That doesn’t mean, however, that they’ll vote to convict.
Impeachment comes wrapped in legal formats, but it has always been a political process. There’s no set legal standard for what evidence is needed to convict — no equivalent to the “beyond a reasonable doubt” rule used in criminal cases, for example. Instead, senators get to decide on whatever basis they choose.
Republican senators face intense pressure from voters and party activists in their states to stand with Trump. That was evident earlier this week when Louisiana Republican groups censured Sen. Bill Cassidy after he joined five other Republican senators in voting that the Senate has the authority under the Constitution to hold the trial, even though Trump no longer holds office.
Of the Republicans who voted to proceed with the trial, Sens. Lisa Murkowski of Alaska and Susan Collins of Maine have strong bases among independent voters, which give them a cushion against partisan pressure. Collins just won reelection.
Two others, Mitt Romney of Utah and Ben Sasse of Nebraska, have histories of criticizing Trump. Romney was the only Republican senator who voted to convict Trump a year ago in his first trial. The fifth, Patrick J. Toomey of Pennsylvania, has announced he doesn’t plan to run for reelection in 2022 when his term ends.
A few other Republicans have indicated they are still considering conviction, but if they do, their judgments of home-state politics will likely play at least as big a role as anything the impeachment managers say.
A constitutional argument provides a good refuge
On Tuesday, the Senate voted 56-44 that it had authority under the Constitution to try a former official, at least in a case such as this one in which the official had been impeached while still in office.
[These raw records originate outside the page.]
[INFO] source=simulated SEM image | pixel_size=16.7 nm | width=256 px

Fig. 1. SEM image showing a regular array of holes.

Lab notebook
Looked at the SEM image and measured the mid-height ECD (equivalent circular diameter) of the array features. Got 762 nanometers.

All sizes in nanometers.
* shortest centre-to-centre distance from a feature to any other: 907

That’s the position the Senate took in 1876, the last time it faced the issue, when it tried the impeachment of William Belknap, who had resigned his job as Secretary of War just hours before the House voted to impeach him.
On Wednesday, Rep. Jamie Raskin (D-Md.), the lead impeachment manager, argued that with the jurisdictional issue behind them, senators should now decide strictly on the merits of the case. But several Republican senators made clear they disagreed.
“We want justice. But that doesn’t mean that we can go against what we believe to be constitutionally limited authority,” said Sen. Mike Rounds (R-S.D.).
Conspiracy theories about Jan. 6 don’t stand up
On right-wing media, the falsity persists that the Jan. 6 riot was a hoax staged by Antifa, the left-wing anarchist movement, to make Trump look bad.
The flood of documents coming from prosecutions of the rioters already strongly undermined that conspiracy theory. The extensive video displayed by the impeachment managers, showing hundreds of rioters shouting “Fight for Trump” and “Stop the Steal” and carrying Trump flags have further disproved the notion.
Other supporters of Trump and right-wing militia groups have sought to downplay the violence of the attack, insisting that the Jan. 6 events were mostly peaceful.
The video evidence showed in graphic detail how false that is.
Trump did nothing to stop the attack
The impeachment managers presented extensive evidence on two key elements of their case — that the rioters believed that they were doing Trump’s bidding and that Trump did nothing to call off the mob.
Trump’s failure to act quickly to stop the violence was a “breathtaking dereliction of duty,” Rep. David Cicilline (D-R.I.) told senators.
He and other impeachment managers stressed that point repeatedly, arguing that Trump’s failure to stop the violence was, by itself, a violation of his oath of office.
Trump’s conduct was worse than falsely shouting “fire” in a theater, Raskin said.
“It’s more like a case where the town fire chief who’s paid to put out fires sends a mob not to yell ‘fire’ in a crowded theater, but to actually set the theater on fire” and then do nothing to put out the flames, he said.
Linking Trump to the violence remains a problem
As with the previous impeachment case, the prosecutors don’t have direct evidence of Trump’s state of mind. There’s no documentary evidence or witness account saying that Trump intended that violence that took place.
That sort of gap in evidence is not a rare thing. In criminal trials, prosecutors often ask jurors to draw reasonable inferences from the facts, but there’s no question those cases are harder to win.
To fill the gap in this case, the impeachment managers stressed evidence that plans for violence on Jan. 6 were widely circulated on websites and social media platforms that the White House was known to monitor. Trump would logically have known about them and certainly should have known, they said.
Moreover, as Raskin said on Thursday, Trump had a long history of inciting violence by his supporters.
Senators should “use our common sense,” Raskin said. They should look at Trump’s “unavoidable knowledge of the consequences of his incitement and the clear foreseeability of the violent harm he unleashed on our people and our republic.”
But Republican senators have repeatedly pointed to the lack of direct evidence of Trump’s intentions as a reason to vote against conviction.
The prosecutors’ “presentation was powerful and emotional, reliving a terrorist attack on our nation’s capital, but there was very little said about how specific conduct of the president satisfies the legal standard,” said Sen. Ted Cruz (R-Texas).